One of India’s largest outsourcing companies yesterday struggled to retain an air of normalcy as the business community reeled from the news that the company chairman had been doctoring the books for years.
The whereabouts of chairman B. Ramalinga Raju, who quit on Wednesday after admitting that the company’s balance sheets were riddled with “fictitious” assets and “nonexistent” cash, were unclear, company spokeswoman Archana Uttapa said.
Trading on India’s stock exchanges was closed yesterday because of a holiday, but on Wednesday, news of the fraud by Satyam Computer Services Ltd dragged down the benchmark SENSEX stock index 7.3 percent — with Satyam’s shares plummeting nearly 78 percent.
Media reports have said that officials with the Securities and Exchange Board of India, which is investigating the incident, were traveling to the firm’s headquarters in Hyderabad, in southern India. But Uttapa said she was unaware that any such visit was planned.
Uttapa also sought to downplay Indian media reports saying many Satyam employees were worried about their jobs and getting their resumes ready.
“There is no concerted move by employees to quit and find new jobs as of now,” she said.
“All Satyam offices are open and working as normal,” she said.
The scandal, though, could ripple far beyond the Satyam offices.
“Much more than the fate of one company and its investors is at stake here, the scandal could taint the entire edifice of outsourcing,” the Hindustan Times, one of India’s most widely read newspapers, said in an editorial.
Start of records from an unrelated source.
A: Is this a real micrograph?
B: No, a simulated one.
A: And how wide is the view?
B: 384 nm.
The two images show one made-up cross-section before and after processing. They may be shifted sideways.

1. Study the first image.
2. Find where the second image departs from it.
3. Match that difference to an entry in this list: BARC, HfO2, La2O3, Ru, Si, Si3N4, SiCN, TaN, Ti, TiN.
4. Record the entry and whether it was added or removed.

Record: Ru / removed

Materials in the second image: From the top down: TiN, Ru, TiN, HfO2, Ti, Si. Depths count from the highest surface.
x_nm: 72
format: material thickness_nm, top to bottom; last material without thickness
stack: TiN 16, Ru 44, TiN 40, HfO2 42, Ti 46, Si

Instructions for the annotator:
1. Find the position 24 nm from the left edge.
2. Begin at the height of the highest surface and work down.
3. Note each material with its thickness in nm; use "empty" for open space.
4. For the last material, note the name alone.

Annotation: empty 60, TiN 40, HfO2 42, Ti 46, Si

“This is a home-grown disaster,” the Indian Express said.
Satyam employs 53,000 people — among the 2 million Indians working in the country’s booming high-tech industry, which last year brought in an estimated US$40 billion.
While the accounting scandal raises questions about the quality of corporate governance in India, there were also plenty of comparisons to the collapse of the US energy giant Enron Corp.
“India’s strength in recent years has been its ability to produce great companies, and allowing that reputation to fall by the wayside is not in anyone’s interest,” the Indian Express continued, adding that Enron’s failure came in an economy more regulated than India’s.
US energy giant Enron collapsed in 2001 after revelations that bosses hid company losses and hyped the stock’s value while selling their own shares on the sly, leading to prosecutions.
Auditors Arthur Andersen were also convicted after allegations that employees shredded documents to hide evidence relating to the scandal.
Satyam’s balance sheet contained a US$1 billion hole that could no longer be concealed after a deal intended to save the struggling company was abandoned, Raju said in a letter to the board on Wednesday.
Raju said that none of the other board members was aware of the firm’s actual financial situation and that no one had profited from the inflated results.